LatAm to experience rapid adoption of BaaS solutions by 2027, study shows
By Puja Sharma
The banking as a service (BaaS) market size in Latin America is estimated to increase by $4,309.74 million, accelerating at a CAGR of 20.2% during the forecast. The growth of the market is driven by the increasing adoption of BaaS solutions by end-users. However, the implementation and data security challenges may hamper the market growth.
Banking as a Service Market in LatAm
Leading drivers– Increasing adoption of BaaS solutions by end-users is a primary factor driving the banking as a service (BaaS) market in Latin America market growth. BaaS platforms offer a diverse range of financial services for consumers to choose from, providing added benefits such as convenience, speed, and a wide selection of payment options. By integrating BaaS functionality into their products, NBFCs can provide hassle-free customer experiences, including bank accounts, digital wallets, lending, and payments.

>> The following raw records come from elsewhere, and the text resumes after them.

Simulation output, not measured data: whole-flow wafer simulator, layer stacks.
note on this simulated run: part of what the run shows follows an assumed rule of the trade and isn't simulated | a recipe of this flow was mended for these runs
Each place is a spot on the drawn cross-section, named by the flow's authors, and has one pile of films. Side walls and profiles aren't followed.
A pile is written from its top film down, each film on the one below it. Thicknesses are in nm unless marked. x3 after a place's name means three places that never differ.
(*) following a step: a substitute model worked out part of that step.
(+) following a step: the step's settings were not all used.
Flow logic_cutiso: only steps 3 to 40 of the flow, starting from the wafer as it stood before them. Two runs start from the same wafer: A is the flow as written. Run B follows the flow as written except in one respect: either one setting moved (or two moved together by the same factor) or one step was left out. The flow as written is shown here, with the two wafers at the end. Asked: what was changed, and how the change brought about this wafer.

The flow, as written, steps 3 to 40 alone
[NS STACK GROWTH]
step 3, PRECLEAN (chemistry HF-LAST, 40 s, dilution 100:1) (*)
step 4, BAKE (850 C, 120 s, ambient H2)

Major challenges – Implementation and data security challenges is a major concern hindering the market growth. Legal and security concerns are the top barriers, followed by a lack of understanding of the available product and the need to onboard additional service providers. Organizations are skeptical about deploying BaaS for their operations, which can become a major challenge for the growth of the banking as a service (BaaS) market in Latin America during the forecast period.
Key trends – Increasing marketing initiatives is a major trend in the Latin America BaaS market. Vendors create advertisement campaigns followed by marketing campaigns that include internet pre-roll, a wide-reaching social media and blogging program, and an interactive website. They also use social media channels such as Instagram to showcase ideas and increase their market reach.
Similarly last year, Finastra published a market assessment report: ‘Banking as a Service: Outlook 2022 | Paving the way for Embedded Finance’. The research canvassed the opinions of 1,600 senior industry executives, exploring the opportunities presented by Banking as a Service (BaaS) – to provide retail or wholesale banking products and services to customers in context, as a service, using an existing licensed institution’s secure, regulated infrastructure with modern API-driven platforms.
The research reveals the true extent of the appetite for BaaS, with almost 85% of respondents already implementing or planning to implement BaaS over the next 12-18 months. The research shows that financial services providers need four key capabilities to work with distributors and enablers and to monetize BaaS. From a technology perspective, these include:
- an open API platform;
- an integrated data and analytics platform; and
- specialized digital solutions to seamlessly integrate customer journeys
The research also assessed the monetization strategies of distributors, enablers, and providers in BaaS, and explored the importance of partnerships. All respondents were in favor of a transition to a platform and marketplace model, where a greater range of niche solutions at competitive prices can be sourced by end customers.